They are infamous. Countless newspaper stories have been written about them. DC school leaders and politicians include classroom horror stories about them in their speeches. Parents lament about them. They are assailed in e-mail posts and comment sections of articles and blog postings. They’ve even gotten attention nationwide with the recent spotlight on DCPS’ chancellor in the national media.
Lazy, incompetent, irresponsible and selfish are some words used to describe them. They are touted right now as being the primary obstacle to DCPS reform efforts. Who are they? The “bad” DCPS teachers, of course.
Anyone who has worked in DCPS or has had their children enrolled in the public schools has encountered teachers who should be removed from the classroom ASAP.
But how many “bad” teachers are there? The hype created by our school leaders, politicians and reporters would lead one to believe that most DCPS teachers are abject failures while only a small minority are really good. The few great teachers are described as mostly young and are talked about in saint-like terms. Anecdotal stories are told about how these extraordinary teachers struggle with the burdens of working in schools with a bunch of professional rejects.

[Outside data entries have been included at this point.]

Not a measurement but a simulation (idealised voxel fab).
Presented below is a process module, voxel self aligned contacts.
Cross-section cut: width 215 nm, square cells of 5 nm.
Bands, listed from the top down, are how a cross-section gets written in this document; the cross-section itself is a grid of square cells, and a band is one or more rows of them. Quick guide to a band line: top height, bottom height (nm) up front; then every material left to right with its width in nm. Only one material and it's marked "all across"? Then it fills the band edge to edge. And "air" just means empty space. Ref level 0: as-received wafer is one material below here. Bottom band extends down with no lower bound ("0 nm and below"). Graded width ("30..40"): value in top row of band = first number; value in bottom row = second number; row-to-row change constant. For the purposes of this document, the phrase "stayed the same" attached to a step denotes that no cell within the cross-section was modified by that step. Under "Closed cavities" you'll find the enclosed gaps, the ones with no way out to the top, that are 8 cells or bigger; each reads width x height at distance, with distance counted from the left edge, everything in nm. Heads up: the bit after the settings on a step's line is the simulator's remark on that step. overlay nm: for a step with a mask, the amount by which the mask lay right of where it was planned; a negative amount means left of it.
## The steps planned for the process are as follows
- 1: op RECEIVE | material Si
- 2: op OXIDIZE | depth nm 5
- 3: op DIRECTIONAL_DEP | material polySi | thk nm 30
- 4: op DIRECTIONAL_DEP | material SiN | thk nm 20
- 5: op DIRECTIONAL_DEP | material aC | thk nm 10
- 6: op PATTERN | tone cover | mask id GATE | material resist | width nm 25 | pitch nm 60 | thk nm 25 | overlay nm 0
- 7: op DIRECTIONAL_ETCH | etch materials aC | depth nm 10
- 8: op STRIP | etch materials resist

However, the reality is quite different. While bad DCPS teachers exist, they are not the majority. Teachers have become an easy scapegoat for a reform effort that doesn’t understand the complexities of the problems facing DCPS. If we look closer, we see a failed system that has left the majority of teachers overwhelmed without the proper supports or the necessary training to overcome the tremendous obstacles that the children present.
Complicating matters, the Washington Teachers Union appears to rigidly defend all teachers, including the “bad” ones. This feeds into the stereotype that the Union doesn’t care about children, but is only concerned with protecting jobs. Our school leaders take advantage of this, framing the reform debate in these terms: eroding or even eliminating tenure is the only way to rid the system of the incompetents. Can’t we get rid of bad teachers without depriving all teachers of their due process rights?
Along with this massive firing campaign, huge salary increases are being proposed as the primary way to improve academic instruction. If you oppose this you are labeled an obstructionist who is interested in only preserving the status quo.
It is not that simple. Almost doubling teachers’ salaries will not magically make them better able to teach students who are disruptive nor will it make it easier to teach students who are several grade levels behind. These are the tougher issues that need to be addressed before any reform can be successful.